[SOLVED] Postgres import dump ignoring duplicates

Postgres import dump ignoring duplicates

Is there a way to import sql dumps into an existing database while simply ignoring everything that is already there? I have an automatically generated .sql dump. I try importing this using psql ... < dumpfile. However, it always tries to create the tables etc. and errors out. Then, when I delete the CREATE TABLE and ALTER TABLE statements from the dumpfile it errors out with "duplicate keys" messages. (In my situation, it is not important that the data is consistent, I am only using it for development.) Is there a way to import only new records?

N.B.: as there are multiple tables, and the process has to run on a recurring basis, the most automated the better

Solution

For one table

You can modify your CREATE to make it a temporary table, import fully to it, then transfer only the missing items;
This is the most flexible solution (you get a chance to adapt the data before reinjecting it to the target table),
but it is costly if the majority of data is already there (you'll still insert the whole dataset before dismissing most of the entries).

CREATE temp TABLE <TABLE_NAME> (); -- Add a temp between each CREATE TABLE, after having removed the schema (`public.`).
INSERT INTO <TABLE_NAME> VALUES ...; -- Let the import run to this temp table, after having removed the schema (`public.`).

alter table <table_name> rename to <table_name>_temp; -- Rename the temp table to unmask the original one.
insert into <table_name> select * from <table_name>_temp t where not exists (select 1 from <table_name> o where o.id = t.id); -- Transfer.

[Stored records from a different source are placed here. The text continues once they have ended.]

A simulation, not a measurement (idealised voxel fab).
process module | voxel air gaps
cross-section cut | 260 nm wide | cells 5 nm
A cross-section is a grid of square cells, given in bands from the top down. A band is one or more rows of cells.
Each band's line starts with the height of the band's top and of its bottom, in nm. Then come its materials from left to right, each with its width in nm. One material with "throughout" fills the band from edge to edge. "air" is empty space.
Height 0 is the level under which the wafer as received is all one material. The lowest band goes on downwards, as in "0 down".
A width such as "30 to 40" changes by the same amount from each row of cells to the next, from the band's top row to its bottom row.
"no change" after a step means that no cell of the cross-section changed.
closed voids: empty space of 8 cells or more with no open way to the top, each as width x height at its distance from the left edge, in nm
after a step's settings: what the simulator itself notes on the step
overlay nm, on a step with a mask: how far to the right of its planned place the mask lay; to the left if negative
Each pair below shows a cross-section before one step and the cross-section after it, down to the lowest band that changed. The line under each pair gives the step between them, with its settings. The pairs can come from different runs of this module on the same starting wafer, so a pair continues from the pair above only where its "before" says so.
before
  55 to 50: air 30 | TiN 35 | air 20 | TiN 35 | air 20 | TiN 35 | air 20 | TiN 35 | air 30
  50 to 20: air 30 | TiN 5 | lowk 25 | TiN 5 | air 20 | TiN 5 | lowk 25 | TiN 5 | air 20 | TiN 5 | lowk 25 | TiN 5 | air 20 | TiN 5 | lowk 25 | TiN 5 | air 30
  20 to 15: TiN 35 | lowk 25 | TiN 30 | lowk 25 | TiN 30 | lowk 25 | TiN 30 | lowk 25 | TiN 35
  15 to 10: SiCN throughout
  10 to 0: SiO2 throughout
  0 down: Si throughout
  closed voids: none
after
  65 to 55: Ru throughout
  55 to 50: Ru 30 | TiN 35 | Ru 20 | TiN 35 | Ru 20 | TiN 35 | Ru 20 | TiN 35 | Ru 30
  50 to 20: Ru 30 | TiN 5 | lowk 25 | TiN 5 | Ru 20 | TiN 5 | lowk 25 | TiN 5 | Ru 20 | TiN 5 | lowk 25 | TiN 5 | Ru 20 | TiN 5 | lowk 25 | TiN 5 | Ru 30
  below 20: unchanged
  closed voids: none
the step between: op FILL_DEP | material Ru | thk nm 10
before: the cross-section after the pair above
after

-- No need to drop the temp table:
-- it will automatically be freed if your session ends here,
-- and you would take the risk to drop the wrong table.
-- Or prefix it explicitely:
drop table pg_temp.<table_name>_temp;

or you can add a rule to directly ignore entries
(see https://stackoverflow.com/a/6176044/1346819):

create rule no_dup as
on insert to <table_name>
where exists (select 1 from <table_name> o where o.id = new.id)
do instead nothing;
INSERT INTO <table_name> VALUES ...; -- The INSERT part of your dump.

In all cases, do not forget to increment your primary key sequence after that, if reimported entries have IDs greater than those remaining in the table:

select setval('<table_name>_id_seq', max(id)) from <table_name>;

For multiple tables

With help from PL/pgSQL's execute,
we can industrialize the first solution (by temp table),
using mostly SQL and a bit of sed:

set search_path to pg_temp, public; -- For this session, make all new, non-schema-prefixed, table creations redirected to the temporary space, by putting it explicitely before the standard space.

-- Here play your dump /!\ AFTER HAVING REMOVED ALL REFERENCES TO THE SCHEMA, AND TO search_path
-- This can be achieved in a shell with:
-- sed -e '/search_path/d' -e 's/public\.//g' < mydump.sql > mydumpnopath.sql
-- Using a different name for the postprocessed dump makes the following instruction failproof: if will error if you have not run the sed: 
\i mydumpnopath.sql

-- Little helper:
create function exec(req text) returns void language plpgsql as 'begin execute req; end;';

-- You can then dynamically rename and transfer data for all the tables,
-- assuming they are the only temp tables you created in your session they will be easy to spot in pg_tables:
select exec('alter table '||tablename||' rename to '||tablename||'_temp') from pg_tables where schemaname like 'pg_temp%'; -- Rename the temp table to unmask the original one.
select exec('insert into '||left(tablename, -5)||' select * from '||tablename||' on conflict do nothing') from pg_tables where schemaname like 'pg_temp%'; -- Transfer.
with t as (select left(tablename, -5) tablename from pg_tables where schemaname like 'pg_temp%')
select exec('select setval('''||tablename||'_id_seq'', max(id)) from '||tablename) from t; -- Assuming all your tables standardize their primary on a column named id.